Thank you very much for your question, Paura. Let me start by talking about the market. Right now, we see that the market will grow by something between 8% and 10%, which is a very, very positive surprise. But on the other hand, when we look at the penetration of cards in household income, that's at the same level of the more developed countries. So when we add a PIX to [ BTN ], we're among the highest in the world. So the industry at large will grow based on new features more than anything else.
So when I look at what the major players in the market are doing, we are all growing and improving the quality of our products and services and trying to become sort of a payments trifecta; to have payments with ubiquity, safety and simplicity. Everyone is sort of working on these 3 elements, to be safe, but also as simple as possible to increase the level of payments.

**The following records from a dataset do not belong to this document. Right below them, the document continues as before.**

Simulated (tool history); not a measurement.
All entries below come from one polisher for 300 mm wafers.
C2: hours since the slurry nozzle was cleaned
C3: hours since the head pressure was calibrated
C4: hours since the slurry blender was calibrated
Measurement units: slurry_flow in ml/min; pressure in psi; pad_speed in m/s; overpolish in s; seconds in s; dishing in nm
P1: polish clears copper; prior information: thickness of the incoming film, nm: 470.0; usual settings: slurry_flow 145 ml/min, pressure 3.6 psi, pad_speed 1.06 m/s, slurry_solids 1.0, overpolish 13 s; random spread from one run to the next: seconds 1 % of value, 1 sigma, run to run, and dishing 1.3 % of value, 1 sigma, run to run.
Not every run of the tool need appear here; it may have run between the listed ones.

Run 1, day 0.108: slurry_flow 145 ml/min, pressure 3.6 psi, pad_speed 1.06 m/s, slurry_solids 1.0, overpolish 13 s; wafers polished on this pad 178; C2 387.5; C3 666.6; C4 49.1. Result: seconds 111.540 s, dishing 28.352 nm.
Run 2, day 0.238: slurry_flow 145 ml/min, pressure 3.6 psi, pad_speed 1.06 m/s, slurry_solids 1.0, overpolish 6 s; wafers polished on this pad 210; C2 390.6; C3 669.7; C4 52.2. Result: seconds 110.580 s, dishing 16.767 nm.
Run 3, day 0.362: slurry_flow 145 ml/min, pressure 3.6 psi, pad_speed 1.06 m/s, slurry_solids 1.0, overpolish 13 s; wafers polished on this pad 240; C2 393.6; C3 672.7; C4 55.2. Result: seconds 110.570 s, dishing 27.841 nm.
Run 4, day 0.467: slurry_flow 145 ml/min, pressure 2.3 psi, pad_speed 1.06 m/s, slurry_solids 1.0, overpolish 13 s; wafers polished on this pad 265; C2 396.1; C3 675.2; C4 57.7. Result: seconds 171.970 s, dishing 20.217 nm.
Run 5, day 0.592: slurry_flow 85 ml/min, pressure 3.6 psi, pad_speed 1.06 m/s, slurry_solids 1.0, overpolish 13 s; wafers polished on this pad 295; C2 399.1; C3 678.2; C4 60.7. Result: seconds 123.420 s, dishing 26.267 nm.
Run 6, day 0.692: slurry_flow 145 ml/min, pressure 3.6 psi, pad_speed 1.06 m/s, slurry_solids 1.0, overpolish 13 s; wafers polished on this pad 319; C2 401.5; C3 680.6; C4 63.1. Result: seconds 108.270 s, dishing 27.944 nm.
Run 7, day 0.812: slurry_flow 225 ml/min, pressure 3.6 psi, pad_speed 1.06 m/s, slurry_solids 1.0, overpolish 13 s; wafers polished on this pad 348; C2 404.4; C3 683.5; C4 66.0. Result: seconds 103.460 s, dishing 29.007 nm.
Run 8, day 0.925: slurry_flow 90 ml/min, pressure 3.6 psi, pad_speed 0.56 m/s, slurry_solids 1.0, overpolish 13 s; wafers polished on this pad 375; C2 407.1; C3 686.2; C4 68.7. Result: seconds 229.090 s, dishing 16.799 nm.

You see that in what I mentioned before about D+1, D+1 is now essential to many of our clients. And again, we have just come in with this new category. And all of these changes show that the competition is a lot more focused in features and capabilities, which is why Cielo decided to invest massively in generating these new technological features, the new technological products, more so necessarily than focusing on prices.
And we see shifts especially in small and medium businesses, where players are acting very rationally. And it has been so for some time now. We know there are always questions about whether this balance is steady or not. But in an industry where out of every BRL 100 in revenue, BRL 80 comes from the same costs, interchange, rent fee, money cost and taxes, the room for us to play with pricing is very, very limited. So what I see is precisely the opposite. Players all making rational decisions. But on the other hand, a lot of competition when it comes to the generation of capabilities. Even when it comes to what we said for previous cycles, where players were maybe less rational, today, we see that situation is more stable.
And lastly, if there's any point of attention, is that we do see new players with prices that are sort of out of what we see as generating healthy margins. But this is normal and it also comes from the fact that we do not have that sharp focus on that right now.
Our next question comes from Kaio Prato with UBS.
We have 2 questions. First, just following up on the pricing issue. You talked a little bit about the entrepreneurial or the Long Tail segment, where there are prices that don't really make a lot of sense from a profitability standpoint. And you, again, come from a place of a lot of rationality. But we also noticed, based on the study that we've run in all of your websites, that there's been a slight decrease in your prices from maybe 2 to 3 weeks ago to now, which also affects maybe the Long Tail segment. So I just wanted to understand this slight reduction in your prices, both in prepayment and otherwise? And how maybe you plan to -- despite this decrease, don't seem as aggressive as other players have been recently. So how do you plan to compete in this segment? That's one question.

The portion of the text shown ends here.